In 2022, self-driving cars for consumers are finally hitting the streets in Germany – but the Mercedes “Drive Pilot” comes with many ifs and buts. Is this a big win or a baby step?
Philip Potkowski: Driver assistance systems are making great progress. When your aim is to enhance safety and help the driver in a challenging situation – like being stuck in stop and go on the highway – it is a win. Every step in that direction deserves respect, the same goes for systems like Ford’s BlueCruise, GM’s Super Cruise or the Tesla drive pilot. If we talk about the vision of a fully autonomous driving scenario, that is a different story.
What is the holdup when it comes to autonomous driving?
Modar Horani: Right now, the industry is pushing for more and better sensors. A new car might currently have ten. For a fully autonomous vehicle, you would need a combination of around 30. All of these cameras, radar- and lidar-sensors need to be aligned and coordinated. They have to work under all circumstances, which requires a lot of testing.
What kind of scenarios are you dealing with in sensor testing?
Modar Horani: You can for example test a lidar sensor in different situations: how does it behave in snow or rain, when there is little light in the morning or direct sunlight in the evening, when there is some frost on the vehicle. All the little things we rarely think about now become crucial because we want our cars to deal with each of these on their own.

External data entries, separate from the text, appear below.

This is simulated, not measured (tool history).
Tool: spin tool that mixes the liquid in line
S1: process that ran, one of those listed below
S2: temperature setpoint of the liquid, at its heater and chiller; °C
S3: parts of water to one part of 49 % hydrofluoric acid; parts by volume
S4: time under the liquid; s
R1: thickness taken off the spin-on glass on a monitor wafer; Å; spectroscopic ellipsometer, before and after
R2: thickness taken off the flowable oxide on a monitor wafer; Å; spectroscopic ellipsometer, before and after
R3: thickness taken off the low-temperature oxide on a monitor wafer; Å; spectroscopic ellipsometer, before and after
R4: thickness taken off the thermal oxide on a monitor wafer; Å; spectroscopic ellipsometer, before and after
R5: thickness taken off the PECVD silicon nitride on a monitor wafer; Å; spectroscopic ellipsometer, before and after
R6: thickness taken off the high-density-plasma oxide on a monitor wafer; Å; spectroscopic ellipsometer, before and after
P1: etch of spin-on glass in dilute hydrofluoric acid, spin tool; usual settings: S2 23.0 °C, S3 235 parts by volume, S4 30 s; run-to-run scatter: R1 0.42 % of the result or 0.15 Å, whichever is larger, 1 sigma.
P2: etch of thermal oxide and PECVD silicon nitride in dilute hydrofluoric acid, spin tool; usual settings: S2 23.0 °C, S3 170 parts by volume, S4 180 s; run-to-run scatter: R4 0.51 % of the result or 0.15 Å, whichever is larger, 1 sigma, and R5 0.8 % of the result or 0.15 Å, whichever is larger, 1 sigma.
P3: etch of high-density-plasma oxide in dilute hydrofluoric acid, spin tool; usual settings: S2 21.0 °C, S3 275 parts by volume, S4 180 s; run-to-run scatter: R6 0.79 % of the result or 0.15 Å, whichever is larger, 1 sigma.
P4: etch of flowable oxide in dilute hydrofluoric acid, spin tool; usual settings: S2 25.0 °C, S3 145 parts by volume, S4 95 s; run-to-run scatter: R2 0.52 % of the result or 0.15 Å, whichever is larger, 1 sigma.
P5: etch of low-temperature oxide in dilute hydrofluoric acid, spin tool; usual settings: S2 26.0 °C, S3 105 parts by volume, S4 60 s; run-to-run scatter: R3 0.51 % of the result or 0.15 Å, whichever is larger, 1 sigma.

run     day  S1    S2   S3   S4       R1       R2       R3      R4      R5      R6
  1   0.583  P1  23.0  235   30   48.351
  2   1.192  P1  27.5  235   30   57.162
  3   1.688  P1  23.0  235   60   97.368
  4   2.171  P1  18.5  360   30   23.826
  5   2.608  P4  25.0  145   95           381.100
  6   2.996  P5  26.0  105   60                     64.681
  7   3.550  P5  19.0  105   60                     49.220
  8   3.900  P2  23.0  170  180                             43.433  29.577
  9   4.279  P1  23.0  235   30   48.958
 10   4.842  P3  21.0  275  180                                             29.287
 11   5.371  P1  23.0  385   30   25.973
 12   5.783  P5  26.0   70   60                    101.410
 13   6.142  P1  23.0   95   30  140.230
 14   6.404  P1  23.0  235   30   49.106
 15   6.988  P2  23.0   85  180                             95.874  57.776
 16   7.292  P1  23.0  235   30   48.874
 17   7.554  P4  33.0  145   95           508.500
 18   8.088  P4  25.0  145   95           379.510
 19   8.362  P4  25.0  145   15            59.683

Philip Potkowski: We had to develop our own platform called Adapt vehicle to effectively deal with this complexity. It enables us to test how different combinations of sensors manufactured by different suppliers work together.
“You cannot beat the challenges of autonomous driving in the car alone”
So, is it all about sensors right now?
Modar Horani: Sensors are important, but so are the hardware and software that interpret their input. But you cannot beat all the challenges of autonomous driving in the car alone. You will need vehicle-to-vehicle communication to extend the perception of your own car. You need intelligent infrastructure to reach a mature level. You need to improve digital maps and GPS coverage. All of this cannot be done by one OEM alone, and we are working hard on pushing industry-wide and cross-industry solutions here.
Philip Potkowski: People used to look at a car as an isolated unit. With autonomous driving, we are dealing with so many parameters in the environment that need consideration. There are other cars, pedestrians, the urban infrastructure, and many unpredictable situations. This adds a whole new level of complexity to systems engineering as well as testing and validation – and we need more comprehensive solutions to deal with this.
Dealing with complexity seems to be key on the road to autonomous driving.
Modar Horani: That is definitely the case. There are many elements with behaviour you cannot model. To give an example: How can we make sure it is safe for an autonomous vehicle to hand over to the driver? In classical systems engineering you would set up a document, maybe start by categorizing the states of the driver – awake, eyes on the road, sleeping – and mechanism to alert the driver. You would probably do some drawings, talk to a supplier. At the end of six or seven months you have a Word file and hopefully you thought of everything, but what if you didn’t? That is why we propose an improved method called Model-Based Systems Engineering, “MBSE” in brief.
“Test results give me more confidence in the safety of a system than a stack of documents”
What changes with MBSE?
Modar Horani: It provides a more holistic way of looking at things based on use-cases. And it sets out to provide a direct route from use-case to code, all in one framework, which means we create a model that we can test very early in the process. This allows us to apply a Scrum framework to iterate based on the test results. It also enables us to test different configurations early on, for example, for model lines or models for different markets. After six or seven months, instead of a Word document you will likely see a driver sitting in a mock-up cockpit.
I understand that for OEMs speed is of the essence, right? Still, you are working with a platform that weighs thousands of pounds. How is it possible to ensure safety in systems as complex as this?
Philip Potkowski: It is important to say that MBSE does not necessarily introduce a new launch speed. It changes the speed where you can test something. These test results, in turn, give me much more confidence in the safety of a system than a stack of documents someone thought up. It goes without saying that the globally implemented safety standards also apply to our process, such as ISO26262, which aims at functional safety.
Modar Horani: We go even further, because in a complex environment, functional safety is not sufficient. Sensors may be operating fine, ECUs in the limits of their performance, but then there can still be a situation where two cars are making different decisions in similar scenarios. That is why we add another layer of safety standards called safety of intended functionality, which aims at dealing with real-world scenarios. Because the problem is not with the issues which are known and unsafe, it is about the issues which are unknown and unsafe.
In the end, how do you ensure my car always makes the right decision?
Philip Potkowski: A lot of simulation, a lot of testing, and a lot of field data are the best ways to make complex systems safe. For autonomous systems, I think the game changer is going to be simulations with model and software in the loop. Basically, a way to effectively test your systems in many scenarios without a physical prototype. You can also leverage hardware in the loop in combined physical and virtual testing. In the end, you also have to do the physical field-testing, which is time consuming and labour intensive, but it is necessary to keep our drivers and our streets safe.